Practice what you preach

Michael Sluming

Michael Sluming

"People have got to have confidence in us." This is what Jacqui Smith told the Sunday Telegraph at the weekend."

This being, of course, in reference to the expenses MPs are currently entitled to claim at the cost of tax-payers, and the revelation that Smith's husband has claimed two pay-per-view adult films on her allowance.

Subsequently, we've also learned how she has claimed for - among other things - a television, washing machine, video recorder, towel and even a toothbrush holder.

Some people may feel sorry for Smith - after all, it was her husband's mistake, not her's - but I am not among them.

Issues of claiming for life's little luxuries at my (and your) expense aside, the irony of the whole affair is that she is experiencing firsthand how it feels to have personal information made public, just as she wants for the rest of us with the government's mammoth databases, detailing our lives from cradle to grave.

Any confidence people may have held has long since disappeared after the government managed to lose confidential details of 25 million child benefit claimants last year.

Trust and confidence can only be fostered by practicing what you preach and there is a strong feeling, certainly among people I speak to, that MPs do anything but.

While the rest of us adjust our outgoings now that times are harder, they just pass their receipts onto the generous soul responsible for dishing out expenses payments.

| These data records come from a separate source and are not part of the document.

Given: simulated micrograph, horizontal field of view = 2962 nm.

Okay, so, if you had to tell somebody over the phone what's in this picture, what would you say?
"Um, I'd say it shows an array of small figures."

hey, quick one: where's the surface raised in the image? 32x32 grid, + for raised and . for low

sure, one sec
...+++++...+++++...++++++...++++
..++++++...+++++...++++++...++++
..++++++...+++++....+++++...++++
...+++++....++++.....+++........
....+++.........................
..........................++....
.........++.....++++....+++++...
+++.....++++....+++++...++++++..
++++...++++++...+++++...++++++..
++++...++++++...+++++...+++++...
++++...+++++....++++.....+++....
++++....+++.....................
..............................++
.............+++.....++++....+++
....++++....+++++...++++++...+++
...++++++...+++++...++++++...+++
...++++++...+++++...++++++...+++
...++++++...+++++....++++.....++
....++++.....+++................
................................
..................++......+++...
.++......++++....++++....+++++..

To then justify this, as Smith has, by claiming her actions are "allowed under the current system," isn't going to help matters. There are plenty of things we could all do without breaking any rules, but that wouldn't excuse them or make them morally right.

The attitude of MPs towards the expenses they can claim, and the system that governs them, needs to change. Unfortunately, the only thing I'm confident of is that it won't be happening anytime soon.